The company is fabless, and using its in-house intellectual property to improve the gate drive characteristics of GaN power transistors built on standard GaN foundry processes, by integrating further active devices on the device die rather that using specialised process for performance enhancements.
The two year project, dubbed ICeData, has undisclosed funding from BEIS, the UK’s Department of Business, Energy and Industrial Strategy.
Cambridge GaN Device’s ICeData project addresses solutions that are lighter, more compact, significantly more efficient and potentially cheaper than those based on silicon,” said CGD CEO and co-founder Giorgia Longobardi (pictured).
The IC will have smart features for sensing and protection that can react in nanoseconds to over-current and over-temperature events, according to the company.
To this, BEIS adds that it will not need a specialised GaN gate drive chip or additional driving circuitry, and it will feature “advanced packaging”.

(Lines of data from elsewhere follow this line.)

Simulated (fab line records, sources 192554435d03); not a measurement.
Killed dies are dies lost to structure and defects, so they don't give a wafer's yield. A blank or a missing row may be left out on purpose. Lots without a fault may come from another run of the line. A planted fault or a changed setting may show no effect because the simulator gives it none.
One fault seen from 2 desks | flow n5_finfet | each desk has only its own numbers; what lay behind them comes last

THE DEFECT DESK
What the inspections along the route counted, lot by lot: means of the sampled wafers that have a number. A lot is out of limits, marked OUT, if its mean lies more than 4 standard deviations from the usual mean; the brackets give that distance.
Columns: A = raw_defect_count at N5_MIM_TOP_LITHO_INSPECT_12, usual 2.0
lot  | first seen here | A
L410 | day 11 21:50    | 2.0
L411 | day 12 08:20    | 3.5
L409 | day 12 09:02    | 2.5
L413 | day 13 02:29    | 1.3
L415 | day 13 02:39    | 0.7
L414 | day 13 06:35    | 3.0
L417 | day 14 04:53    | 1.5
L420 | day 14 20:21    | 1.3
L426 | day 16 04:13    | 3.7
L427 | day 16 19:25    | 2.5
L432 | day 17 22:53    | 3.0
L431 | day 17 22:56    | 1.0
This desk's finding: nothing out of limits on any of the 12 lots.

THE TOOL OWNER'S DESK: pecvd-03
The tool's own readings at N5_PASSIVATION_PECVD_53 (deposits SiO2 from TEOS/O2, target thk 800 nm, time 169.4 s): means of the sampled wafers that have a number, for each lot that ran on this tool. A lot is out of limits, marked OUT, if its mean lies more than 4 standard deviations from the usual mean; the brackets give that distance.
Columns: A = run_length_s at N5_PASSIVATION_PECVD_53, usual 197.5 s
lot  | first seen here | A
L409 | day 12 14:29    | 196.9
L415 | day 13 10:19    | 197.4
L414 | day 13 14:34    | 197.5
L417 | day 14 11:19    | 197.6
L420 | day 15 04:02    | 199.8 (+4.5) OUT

CGD has already been involved in several UK and European-funded research projects, including GaNext, started in 2020, to which CGD has delivered 650V GaN transistors for the project’s alpha intelligent power module (left), announced this week.
GaNext project website
Cambridge GaN Devices’ first commercial device is promised “in the first half of 2022”.
These will be “650V eMode GaN transistors with embedded logic to deliver specific sense and protection features,” CGD v-p of business development Andrea Bricconi told Electronics Weekly. “We will reveal the portfolio shortly.”